FDD Terms

Item 2

3 min read

Definition

FDD section listing the business experience of the franchisor's key executives and directors.

In This Article

What Is Item 2

Item 2 of the Franchise Disclosure Document (FDD) requires the franchisor to disclose the business experience of its executive officers, directors, and individuals in similar positions during the five years preceding the FDD filing. This section must detail each person's position, primary duties, and employment history going back 60 months. The franchisor must identify whether these individuals have direct experience in the franchise system or related industries.

Why It Matters

Executive experience directly signals whether the franchisor can execute on its obligations to you. The FTC and state franchise regulators require Item 2 disclosure because franchisee failure often correlates with franchisor incompetence. If the franchisor's leadership has never run a franchise system, operated retail locations, or managed the specific business type you're buying into, that's a red flag worth investigating. You're relying on these people to enforce your territory rights, honor renewal terms, and provide the training and support promised in the FDD. Weak leadership backgrounds suggest they may struggle with these obligations.

What to Look For

  • Franchise system experience: Has the CEO or COO run a franchise business before? How many units did they manage? Track record matters more than credentials.
  • Industry tenure: Do executives have real experience in your specific industry (quick service restaurant, fitness, cleaning services)? Someone who ran a gym franchise won't necessarily understand pet grooming operations.
  • Gaps and transitions: Look for unexplained employment gaps or frequent job changes. A CFO who stayed 18 months at three different companies raises questions about decision-making consistency.
  • Succession depth: Item 2 shows whether the franchisor relies on one visionary or has built a management team. Single-founder companies face higher risk if that person leaves or becomes incapacitated.
  • Cross-reference with Item 19: Check whether Item 19 (franchisee performance data) shows unit closures or high turnover. Strong Item 2 credentials should correlate with stable franchisee outcomes.
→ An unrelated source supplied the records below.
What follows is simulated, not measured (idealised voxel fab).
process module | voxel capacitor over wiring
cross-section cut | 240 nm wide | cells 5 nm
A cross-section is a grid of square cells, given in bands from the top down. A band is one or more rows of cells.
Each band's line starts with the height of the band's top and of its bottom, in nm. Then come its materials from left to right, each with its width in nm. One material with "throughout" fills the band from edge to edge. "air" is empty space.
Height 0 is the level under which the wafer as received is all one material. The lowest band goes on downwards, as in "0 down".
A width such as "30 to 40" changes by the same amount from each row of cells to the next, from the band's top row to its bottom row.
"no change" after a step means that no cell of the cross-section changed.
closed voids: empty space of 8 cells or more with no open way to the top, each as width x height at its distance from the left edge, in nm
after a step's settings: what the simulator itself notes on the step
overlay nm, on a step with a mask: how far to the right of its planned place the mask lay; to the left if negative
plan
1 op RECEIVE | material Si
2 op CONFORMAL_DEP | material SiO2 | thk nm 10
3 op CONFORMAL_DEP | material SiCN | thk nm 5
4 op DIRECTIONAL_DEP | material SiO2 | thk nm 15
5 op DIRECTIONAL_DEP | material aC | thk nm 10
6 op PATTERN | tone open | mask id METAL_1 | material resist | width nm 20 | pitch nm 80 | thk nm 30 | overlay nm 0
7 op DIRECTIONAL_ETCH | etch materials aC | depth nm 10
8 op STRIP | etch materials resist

How to Use Item 2 in Your Due Diligence

  • Request LinkedIn profiles or detailed resumes for the five top executives listed. Public Item 2 disclosures sometimes lack specifics.
  • Ask your franchise attorney to verify employment claims. Some franchisors stretch job titles or minimize failures.
  • Interview franchisees and ask specifically whether leadership is accessible and responsive. Item 2 shows credentials; franchisees show competence.
  • Compare Item 2 leadership to your Item 1 franchisor's initial business plan. If the plan promises technology innovation but the tech officer has only retail experience, execution risk is high.
  • Request organizational charts and identify the people responsible for your support areas (operations, real estate, marketing, legal). Item 2 must cover them.

Common Questions

  • What if the CEO founded the company 10 years ago but has no prior franchise experience? Not disqualifying, but critical question: who handles franchise operations day-to-day? If it's a long-time operations person with franchise system background, you may be fine. If it's a newcomer, dig deeper into how they're learning the role.
  • Can I negotiate terms based on Item 2 weaknesses? Partly. You can push for longer training periods, more frequent check-ins, or performance guarantees tied to Item 19 benchmarks if the executive team is inexperienced. Most franchisors won't budge on franchise fees or territory rights, but renewal terms and support commitments can move.
  • Should I walk away if Item 2 shows major gaps? Not automatically, but escalate due diligence. Talk to 10-15 franchisees, not three. Request financial statements for the franchisor to verify stability. A franchisor with weak leadership but strong franchisee support infrastructure can still work. One with weak leadership and weak franchisee outcomes is a pass.

Disclaimer: FranchiseAudit tracks universal regulatory compliance. Franchisor-specific requirements must be added by the operator. We do not access proprietary operations manuals. This is not legal advice.